Ex-Gambling Addict, Rebuilds His Life After Losing Everything

The practic of betting popularly referred to as gambling has gained significant growth in the country as a majority of the youth actively chance their luck, due to the high rate of unemployment and joblessness.

The practice that has now become a norm rather than an exception, has taken hold of the young people who can easily access betting sites online, privately from the comfort of their homes even as the gambling multi-million-dollar business continues to churn out addicts and produce more losers than winners, thereby leaving the desperate youths more frustrated.

This is according to the Social Economic Empowerment Women Organization (SEWO) Managing Director Winnie Keter who also revealed that gambling addiction also disintegrated families and consigned many into abject poverty, while only profiting the betting companies.

SEWO Managing Director was speaking in Kericho during the launch of a movie dubbed “My Best Shot JP” whose theme centers around sensitizing the public on the need for responsible gambling and highlighting the effects of gambling and the significance of financial literacy.

Speaking to KNA, Nickson Obi, who was at the function with his team to entertain the guests with traditional songs, dances, and skits, said that gambling almost cost his life after he got addicted at an early age.

The 26-year-old man disclosed that he started gambling in 2013 just after joining high school and it gradually became a problematic addiction even as an adult.

“I started with local gambling like playing cards, which adversely affected my education since I frequently sneaked out of school to gamble to get some pocket money. It reached a point that I even stole part of the school fees to gamble without the knowledge of my parents,” – explained Obi.

He further explained that the few times he got lucky and won the bets, he used the money to indulge in drugs and alcohol and the extra money left was mainly capital for betting again.

“When I joined Egerton University to pursue a degree in automotive engineering, I continued gambling, I majored now on digital betting which I used at least Sh.500 a day but unfortunately, I always lost, and winning was rare and that frustrated me, even when I won, I spent all the money irresponsibly in alcohol” – added Obi.

After graduating and being employed, Obi got married and had a child, but the urge to engage in betting worsened with a huge portion of his salary used in betting which adversely affected his young family since he was unable to fend for them.

“We slept hungry several times due to lack of finances, we had to start selling some of the items in the house to get some money for our basic needs and finally we had nothing valuable, I lost everything, and that was my turning point. I had to seek help since I was sinking into depression,” – said Obi.

He sought the help of a professional counsellor and was advised to focus more on saving and investing rather than betting and that is how he gradually but surely overcame the gambling addiction and started to rebuild his life.

“I soon realized through investing and savings, my finances were gradually accumulating and I gambled with less money which I lost anyway, but I did not feel the effect of losing since I controlled my urge to bet,” – added Obi.

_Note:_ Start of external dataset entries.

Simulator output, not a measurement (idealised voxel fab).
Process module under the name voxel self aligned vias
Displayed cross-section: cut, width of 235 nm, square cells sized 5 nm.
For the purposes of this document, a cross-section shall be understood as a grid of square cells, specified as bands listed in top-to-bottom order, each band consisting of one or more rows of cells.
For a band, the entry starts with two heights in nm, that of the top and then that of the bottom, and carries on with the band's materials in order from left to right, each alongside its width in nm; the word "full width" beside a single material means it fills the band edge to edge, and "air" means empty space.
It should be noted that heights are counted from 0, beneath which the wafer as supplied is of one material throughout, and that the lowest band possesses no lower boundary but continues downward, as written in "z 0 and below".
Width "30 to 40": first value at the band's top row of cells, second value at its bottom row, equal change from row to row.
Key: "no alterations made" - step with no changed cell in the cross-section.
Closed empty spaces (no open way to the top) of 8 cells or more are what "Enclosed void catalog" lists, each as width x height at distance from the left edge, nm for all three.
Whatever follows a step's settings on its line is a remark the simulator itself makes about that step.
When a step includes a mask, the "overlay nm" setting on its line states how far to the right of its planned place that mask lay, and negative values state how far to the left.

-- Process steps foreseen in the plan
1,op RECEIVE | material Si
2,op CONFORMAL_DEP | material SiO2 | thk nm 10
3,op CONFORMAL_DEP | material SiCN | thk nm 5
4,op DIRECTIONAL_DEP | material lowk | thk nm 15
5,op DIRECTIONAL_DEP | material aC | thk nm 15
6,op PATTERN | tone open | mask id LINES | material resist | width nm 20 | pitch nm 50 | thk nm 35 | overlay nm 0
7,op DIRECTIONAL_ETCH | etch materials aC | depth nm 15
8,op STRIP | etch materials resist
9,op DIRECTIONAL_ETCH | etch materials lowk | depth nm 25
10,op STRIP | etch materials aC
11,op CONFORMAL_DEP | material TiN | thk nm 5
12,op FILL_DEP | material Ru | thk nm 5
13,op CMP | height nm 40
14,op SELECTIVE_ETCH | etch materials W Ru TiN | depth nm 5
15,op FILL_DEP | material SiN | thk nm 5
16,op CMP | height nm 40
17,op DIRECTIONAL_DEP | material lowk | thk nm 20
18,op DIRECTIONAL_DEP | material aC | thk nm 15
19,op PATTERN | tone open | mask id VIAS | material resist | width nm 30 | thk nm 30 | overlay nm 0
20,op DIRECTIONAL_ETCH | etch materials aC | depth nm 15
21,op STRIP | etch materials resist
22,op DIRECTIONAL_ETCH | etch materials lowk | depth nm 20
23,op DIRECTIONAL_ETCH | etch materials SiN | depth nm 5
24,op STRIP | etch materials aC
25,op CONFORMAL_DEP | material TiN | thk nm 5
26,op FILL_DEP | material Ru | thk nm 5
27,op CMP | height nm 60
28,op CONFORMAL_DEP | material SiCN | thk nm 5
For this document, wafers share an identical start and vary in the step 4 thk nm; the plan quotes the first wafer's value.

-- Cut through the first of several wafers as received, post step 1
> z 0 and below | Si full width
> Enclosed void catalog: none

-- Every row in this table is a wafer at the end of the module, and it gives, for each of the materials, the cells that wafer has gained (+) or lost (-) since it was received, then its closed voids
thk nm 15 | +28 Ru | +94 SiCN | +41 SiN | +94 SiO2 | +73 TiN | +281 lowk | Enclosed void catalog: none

He revealed that he is currently engaged in performing arts which involves making traditional instruments and attire, as well as entertaining guests at events for which he earns at least Sh.7000 per event, and has since overcome his gambling addiction.

“I am currently on my second year since I completely stopped gambling, my family is doing well and I am focussing more on investing my money and building my family. I also quit using drugs and alcohol. I urge the youth to stop wasting their lives on gambling, drugs, and alcohol, I have been there, and those things have no benefit,” – said Obi.

Obi who has gone through the ups and downs of life as a gambling addict, now mentors youth within the slum areas and engages them in activities that will distract their attention from betting such as performing arts.

According to the Kericho County Director in charge of Vocational Education and Training Irene Ngeno, the County government was proactive in ensuring the jobless were equipped with hands-on skills through training to keep them from irresponsible gambling.

“Gambling has become a menace affecting mainly the youth aged between 18 and 34 years and the root cause of the problem is unemployment with the youth idle. That is why the county government has initiated a programme for the youth to undertake vocational training in our various vocational training centers. We have around 4000 youth already enrolled for various training courses such as hairdressing, carpentry, and masonry, among others,” – said Ngeno.

According to the National Council on Problem Gambling (NCPG), the negative consequences of an individual’s gambling habits affect themselves and those around them and lead to issues such as severe debts and loss of property, strained relationships, health problems for both the gambler and family by promoting stress, anxiety, depression, and suicide ideation.